The Guardian did not stage its war against the principle of the "sponsoring" church method of cooperation in mission work until after the "rock fight" articles of one of its staff writers had boomeranged. Those articles began January 19, 1950. They had nothing to say about the method of cooperation in the mission work they criticized. Instead, they poked fun at the missionaries in Italy who had suffered persecution to the point of having rocks thrown at them, and somewhat ridiculed their judgment and tactics. Those brethren were referred to as "Innocents abroad." What they did was spoken of as "camp (ing) in the pope's back yard and take (ing) yanking liberties with the old gent's whiskers." They were described as "going off 'half-cocked' . . . when they went into Italy." And the writer of those articles also declared that he had "often thought that 'our mission efforts' would get better results, if they had more brains and less sea water mixed with them." Whether written in sport or in seriousness, those articles provoked what the editor called a "cascade" of opposition; and the Guardian was put on the defensive for the moment. Its editor and its publisher began to run interference for the assailed staff writer. And then he began to take pot shots, not at the Italian missionaries and their work in particular, but at "sponsored" foreign mission work in general. The editor and the publisher also began to line up with him in this respect, and by April 20, 1950, they officially declared war against the "sponsoring" church method of cooperation in doing mission work, pledging the Guardian to a battle "without restraint." And that battle, which has continued with little or no abatement down to the present, affords the explanation as to the "sudden and great disturbance" that has "shaken the church" during the past year.

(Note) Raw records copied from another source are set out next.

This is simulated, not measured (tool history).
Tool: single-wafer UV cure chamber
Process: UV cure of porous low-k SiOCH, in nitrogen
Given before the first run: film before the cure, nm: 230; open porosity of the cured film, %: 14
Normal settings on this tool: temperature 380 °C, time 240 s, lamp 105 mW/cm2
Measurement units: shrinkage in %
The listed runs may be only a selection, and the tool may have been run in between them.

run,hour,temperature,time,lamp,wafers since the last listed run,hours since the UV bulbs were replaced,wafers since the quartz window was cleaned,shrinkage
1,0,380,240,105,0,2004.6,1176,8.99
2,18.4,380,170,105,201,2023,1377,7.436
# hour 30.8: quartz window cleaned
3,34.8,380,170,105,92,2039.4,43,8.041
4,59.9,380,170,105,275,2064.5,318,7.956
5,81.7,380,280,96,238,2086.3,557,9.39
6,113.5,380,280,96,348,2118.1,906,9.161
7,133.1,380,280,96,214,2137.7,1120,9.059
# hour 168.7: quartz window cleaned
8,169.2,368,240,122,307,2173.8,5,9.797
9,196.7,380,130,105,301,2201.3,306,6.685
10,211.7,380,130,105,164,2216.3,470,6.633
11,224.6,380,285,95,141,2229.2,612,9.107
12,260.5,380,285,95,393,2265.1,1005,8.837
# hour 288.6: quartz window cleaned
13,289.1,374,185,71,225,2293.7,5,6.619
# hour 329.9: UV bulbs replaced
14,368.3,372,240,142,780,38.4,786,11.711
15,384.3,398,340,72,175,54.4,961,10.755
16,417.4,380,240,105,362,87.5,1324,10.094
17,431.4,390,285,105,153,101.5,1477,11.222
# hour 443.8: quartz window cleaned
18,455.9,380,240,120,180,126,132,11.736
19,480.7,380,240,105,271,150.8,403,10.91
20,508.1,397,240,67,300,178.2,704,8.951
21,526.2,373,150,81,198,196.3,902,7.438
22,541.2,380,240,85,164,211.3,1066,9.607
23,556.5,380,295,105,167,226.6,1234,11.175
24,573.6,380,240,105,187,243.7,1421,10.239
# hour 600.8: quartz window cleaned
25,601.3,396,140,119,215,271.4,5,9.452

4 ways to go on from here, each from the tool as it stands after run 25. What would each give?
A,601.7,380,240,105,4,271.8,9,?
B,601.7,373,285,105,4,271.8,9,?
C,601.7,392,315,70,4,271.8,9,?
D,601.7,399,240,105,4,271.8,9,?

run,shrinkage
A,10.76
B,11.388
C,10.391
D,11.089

"Centralized Arrangements"
Brother Otey speaks of the "present centralized arrangements (by which many churches turn over their funds to be managed and spent by one church in some foreign field)." And the Guardian's stock phrase is "centralized control and oversight." These descriptions, uttered in derision, are calculated to leave a sinister impression and frighten the brethren into feeling that maybe congregational autonomy is being violated by the "sponsoring" church method of cooperation, and is therefore unscriptural, though such is indeed not true. Because such descriptions are so prevalent in the Guardian it seems in order to deal with them, showing exactly what they are used to describe—namely, something actually scriptural and therefore not inimical to congregational autonomy.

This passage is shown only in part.